Mortality rates in all these groups rises, their numbers decrease and their diets become as laughably antiquated as quasi-collegiate white rappers like Asher Roth, Paul Barman or Sam Adams; or, say, the word “hyperlink.” Soon, nobody’s eating meat except for Anthony Bourdain and, oh, maybe Rush Limbaugh. And nobody’s eating butter or cheese except for Paula Deen.
Pause; wait two weeks. And there they go.
And that’s it. Eventually, all that’s left are the vegans.
And the vegans wake up one morning, take a look around and realize that they’ve won. The last and only humans remaining on the planet Earth are all vegans.
And, as a group, the last remaining surviving vegan humans all jump off a cliff, without a second thought. Because, seriously.

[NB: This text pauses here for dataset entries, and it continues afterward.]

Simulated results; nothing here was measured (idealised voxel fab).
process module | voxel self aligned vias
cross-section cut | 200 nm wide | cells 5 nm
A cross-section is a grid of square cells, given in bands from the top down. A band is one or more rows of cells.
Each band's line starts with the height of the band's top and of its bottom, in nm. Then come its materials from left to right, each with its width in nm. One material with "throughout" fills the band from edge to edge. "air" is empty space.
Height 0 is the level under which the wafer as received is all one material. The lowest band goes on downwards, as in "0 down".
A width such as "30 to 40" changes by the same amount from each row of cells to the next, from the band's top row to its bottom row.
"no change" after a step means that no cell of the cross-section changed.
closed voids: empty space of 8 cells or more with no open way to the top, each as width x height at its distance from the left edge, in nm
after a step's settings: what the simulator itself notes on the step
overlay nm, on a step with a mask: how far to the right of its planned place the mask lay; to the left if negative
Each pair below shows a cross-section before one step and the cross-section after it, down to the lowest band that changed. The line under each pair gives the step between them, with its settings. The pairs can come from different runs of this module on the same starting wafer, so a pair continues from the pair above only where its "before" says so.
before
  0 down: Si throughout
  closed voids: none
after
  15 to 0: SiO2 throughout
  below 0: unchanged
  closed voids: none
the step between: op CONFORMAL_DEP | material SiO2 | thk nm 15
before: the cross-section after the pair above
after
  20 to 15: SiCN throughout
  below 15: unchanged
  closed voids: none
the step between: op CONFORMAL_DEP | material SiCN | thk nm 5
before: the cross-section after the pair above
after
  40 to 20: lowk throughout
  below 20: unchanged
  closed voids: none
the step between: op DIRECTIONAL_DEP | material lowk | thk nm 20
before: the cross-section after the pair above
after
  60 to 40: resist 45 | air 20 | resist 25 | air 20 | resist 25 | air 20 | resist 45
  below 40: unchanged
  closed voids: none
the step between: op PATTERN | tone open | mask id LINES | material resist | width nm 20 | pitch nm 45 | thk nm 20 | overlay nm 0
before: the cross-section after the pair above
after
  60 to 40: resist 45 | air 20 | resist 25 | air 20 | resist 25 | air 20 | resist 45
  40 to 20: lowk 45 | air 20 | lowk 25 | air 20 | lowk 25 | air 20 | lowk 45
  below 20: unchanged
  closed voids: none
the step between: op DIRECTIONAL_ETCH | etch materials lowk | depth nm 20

This is our quandary, friends: We all know vegetarians. We all know vegans. Many of them are good people. (They’re good to animals, that’s for sure.) But gee whiz, they can be uptight. And fruity? Come on. At most vegan/vegetarian restaurants, the clearest philosophical impression is that good design apparently contains bacon.
So what’s to be done? How can we make the image, the perception, the “brand” of the plant-based diet—and those who practice it—less insufferable and elitist? How can we make vegans seem more like humans? And how can we make humans like* vegans a little more?
* “Like” as in “like” and “like like,” that is.